PERSPECTIVES → TEXT MESSAGES Issue 910 · May 11, 2022

Poles Apart

The American constitution entitles even unsavory individuals to free speech

Poles Apart

 

At Boston’s City Hall Plaza, there are three flagpoles that fly the American flag, the Massachusetts flag, and the City of Boston’s flag, respectively.

Now, Boston City Hall has the dubious distinction of being named the “world’s ugliest building” in a 2008 online poll. In the 1960s, then-Boston mayor John F. Collins reportedly gasped as the design was first unveiled, and someone in the room blurted out, “What is that?” (Then again, in a 1976 Bicentennial poll of historians and architects regarding America’s greatest buildings, sponsored by the American Institute of Architects, Boston City Hall received the sixth-most mentions. Go know, as they say.)

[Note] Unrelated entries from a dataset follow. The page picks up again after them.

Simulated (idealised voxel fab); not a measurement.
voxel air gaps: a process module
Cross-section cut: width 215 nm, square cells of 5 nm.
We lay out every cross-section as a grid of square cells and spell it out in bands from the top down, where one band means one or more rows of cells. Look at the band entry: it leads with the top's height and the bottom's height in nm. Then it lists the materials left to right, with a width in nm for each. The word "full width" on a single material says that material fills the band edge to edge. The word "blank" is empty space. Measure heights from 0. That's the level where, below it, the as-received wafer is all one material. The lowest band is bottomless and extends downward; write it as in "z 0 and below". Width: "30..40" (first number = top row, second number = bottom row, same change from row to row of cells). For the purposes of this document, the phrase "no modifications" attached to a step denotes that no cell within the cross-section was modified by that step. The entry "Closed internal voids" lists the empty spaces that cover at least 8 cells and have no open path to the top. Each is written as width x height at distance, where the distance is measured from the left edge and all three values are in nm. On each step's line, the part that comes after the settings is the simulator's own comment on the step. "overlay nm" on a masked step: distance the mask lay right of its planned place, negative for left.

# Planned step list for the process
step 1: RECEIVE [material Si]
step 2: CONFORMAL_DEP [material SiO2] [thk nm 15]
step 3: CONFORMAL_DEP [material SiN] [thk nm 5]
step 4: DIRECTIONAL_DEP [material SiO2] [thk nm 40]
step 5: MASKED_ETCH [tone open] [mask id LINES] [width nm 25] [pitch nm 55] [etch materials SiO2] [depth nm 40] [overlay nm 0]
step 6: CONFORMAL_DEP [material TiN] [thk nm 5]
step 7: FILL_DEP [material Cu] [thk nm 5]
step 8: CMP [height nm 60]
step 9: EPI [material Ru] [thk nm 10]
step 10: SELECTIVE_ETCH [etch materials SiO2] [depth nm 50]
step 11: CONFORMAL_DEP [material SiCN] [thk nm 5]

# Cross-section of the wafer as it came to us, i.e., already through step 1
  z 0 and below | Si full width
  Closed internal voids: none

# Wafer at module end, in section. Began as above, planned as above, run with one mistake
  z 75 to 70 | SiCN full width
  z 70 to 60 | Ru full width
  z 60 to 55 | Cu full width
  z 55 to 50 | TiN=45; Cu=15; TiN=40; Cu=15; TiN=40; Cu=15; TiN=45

Ugly or not, the city has on occasion turned its flagpole over to private groups that requested use of it to raise flags of their choosing, and in the past 12 years, Boston approved 284 requests to fly dozens of different flags. It did not deny a single one until 2017, when Harold Shurtleff, the director of a group called Camp Constitution, asked to fly a Christian flag for one hour at an event that was to include “short speeches by some local clergy focusing on Boston’s history.”

But Boston refused the request, and Camp Constitution sued. Each party claimed the other’s position would violate the First Amendment, the city arguing that flying the flag would be governmental endorsement of religion, and the group contending that the city’s decision violated its right to free speech.